Turkish stocks plummeted on Wednesday as the country’s struggles to defend its currency ahead of a key election on Sunday sent a key interest rate to an all-time high.
Turkey’s benchmark stock index, the ISE National 100 index, dropped 5.2 percent and was on track for its worst day since July 18, when it fell 7.1 percent. The iShares MSCI Turkey ETF (TUR), which tracks Turkish equities in the U.S., fell 7.7 percent.
The slide in Turkey’s equity market came as the government directed the country’s banks to withhold lira liquidity from the offshore swap market in an attempt to keep the lira from falling sharply. This sent the overnight Turkish swap rate to 1,200 percent, by far the highest ever, according to Reuters.

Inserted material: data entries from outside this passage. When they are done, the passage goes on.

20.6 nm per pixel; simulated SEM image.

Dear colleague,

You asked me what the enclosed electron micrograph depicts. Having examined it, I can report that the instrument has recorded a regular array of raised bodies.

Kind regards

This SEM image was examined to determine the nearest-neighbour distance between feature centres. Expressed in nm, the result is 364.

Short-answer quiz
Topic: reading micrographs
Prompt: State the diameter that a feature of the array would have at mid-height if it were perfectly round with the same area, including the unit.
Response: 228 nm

Turkey’s move effectively kept foreign investors from betting against Turkish assets ahead of local elections that are largely seen as a referendum on President Recep Tayyip Erdogan. As of 12:19 p.m. in New York, the lira traded 1.8 percent lower against the dollar at 5.42.
Support for Erdogan’s party, the AK Party, has deteriorated this year as Turkey struggles curb its economic downfall. Turkey’s economy contracted by 3 percent in the fourth quarter of last year after three straight quarters of declining growth. The unemployment rate in Turkey also skyrocketed to 13.5 percent in December from 9.7 percent in April.
This has all contributed to the lira plummeting more than 36 percent against the dollar in the past year. Turkey tried to defend its currency through rate hikes, bringing its overnight lending rate to 24 percent from 8 percent in 2018.
“We do think the economy will begin to recover over the coming months. Inflation is falling, which should ease the squeeze on consumers,” William Jackson, chief emerging markets economist at Capital Economics, wrote in a note. However, “local assets remain particularly vulnerable to bouts of risk aversion. There are two main reasons for this. One is concerns about the direction of policymaking. The other is that Turkey still has a large external financing requirement – it requires large capital inflows to roll over maturing external debts.”
“We expect risk aversion to rise over this year as a result of weak global growth,” Jackson said.